Chris Atkin has gone through it all in Rugby League; from League 1 to the Championship and then Super League, the playmaker has worked his way up through the ranks.
But the sport hasn’t always been his main career choice.
In fact, before he hit the big time, the 27-year-old combined playing with teaching; with full-time roles offered to him as both a Physical Education mentor at the Wade Deacon High School in his hometown of Widnes and a Rugby League player. It ended up being a choice between the two occupations.
“It was a really difficult decision to move into Rugby League full-time,” Atkin revealed.
“I was playing at Swinton whilst finishing University and then my teaching qualification.
“I was really enjoying teaching and was offered an opportunity to take a full-time teaching role, or go full-time with my rugby.
“I had worked hard to make sure I could do both, but to be given an opportunity to go full-time was something I dreamt about.
“I didn’t know if I would ever get another opportunity to compete at the highest level, so it was something I couldn’t turn down.”
Atkin’s Rugby League career began at Swinton in League 1, before Hull KR came calling in the Championship. Earning promotion with the Robins, he joined Salford ahead of the 2020 season after 68 games for the Robins, a progression that Atkin is proud of.
“I am really grateful for the path that I have come on, I got to learn the game as I developed, moving up through the leagues.
“There is a lot more talent in those leagues with players like me that may have fallen away because they weren’t seen as good enough at the time, or they were trying to juggle other commitments.”
That move to the AJ Bell Stadium saw him reunite with former boss Ian Watson.
“I’m really enjoying being at Salford and working with Watto (Ian Watson) again; he was the one who brought me in to Swinton six years ago, and he has always had a belief in me.
“It took a while to settle in, but after lockdown I feel that my performances have started to get to a level that Watto expects, and that I know I am capable of.
“He has really high standards and definitely knows how to get the best out of his players.”
Taking into consideration the shortness of sporting careers, Atkin is determined to use his experience to help the kids of the future once his time on the field has ended.
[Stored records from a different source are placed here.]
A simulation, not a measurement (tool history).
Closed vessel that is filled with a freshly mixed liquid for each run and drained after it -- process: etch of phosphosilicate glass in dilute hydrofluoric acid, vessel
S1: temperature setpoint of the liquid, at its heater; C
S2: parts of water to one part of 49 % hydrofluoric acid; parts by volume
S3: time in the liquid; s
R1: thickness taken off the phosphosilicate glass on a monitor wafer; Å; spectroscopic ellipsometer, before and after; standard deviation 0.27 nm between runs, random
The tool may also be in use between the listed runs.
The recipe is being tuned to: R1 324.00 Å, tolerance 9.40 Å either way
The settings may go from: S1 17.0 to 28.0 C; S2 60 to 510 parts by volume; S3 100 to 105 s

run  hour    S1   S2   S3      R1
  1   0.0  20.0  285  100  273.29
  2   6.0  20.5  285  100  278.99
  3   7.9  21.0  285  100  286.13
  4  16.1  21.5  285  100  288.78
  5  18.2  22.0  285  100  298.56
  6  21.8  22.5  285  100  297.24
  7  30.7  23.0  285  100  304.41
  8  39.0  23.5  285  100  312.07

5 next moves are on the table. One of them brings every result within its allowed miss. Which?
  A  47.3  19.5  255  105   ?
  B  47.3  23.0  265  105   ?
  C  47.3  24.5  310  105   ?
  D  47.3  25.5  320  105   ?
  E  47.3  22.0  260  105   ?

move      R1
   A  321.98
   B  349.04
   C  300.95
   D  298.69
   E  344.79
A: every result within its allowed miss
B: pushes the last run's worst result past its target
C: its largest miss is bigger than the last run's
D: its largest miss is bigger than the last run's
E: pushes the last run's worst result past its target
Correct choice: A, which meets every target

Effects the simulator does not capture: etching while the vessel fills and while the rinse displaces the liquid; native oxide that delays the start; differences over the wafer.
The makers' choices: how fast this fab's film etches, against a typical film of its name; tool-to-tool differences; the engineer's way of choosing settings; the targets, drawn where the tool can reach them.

“I have always wanted to do that as a job, and hopefully I will be fortunate enough to play a few more years before I have to go back into teaching.
“I am really passionate about passing on my experiences to younger generations, whether that be teaching or coaching.
“Hopefully once things get back to normal I will be able to get back into schools and community clubs, working with the community department at Salford.”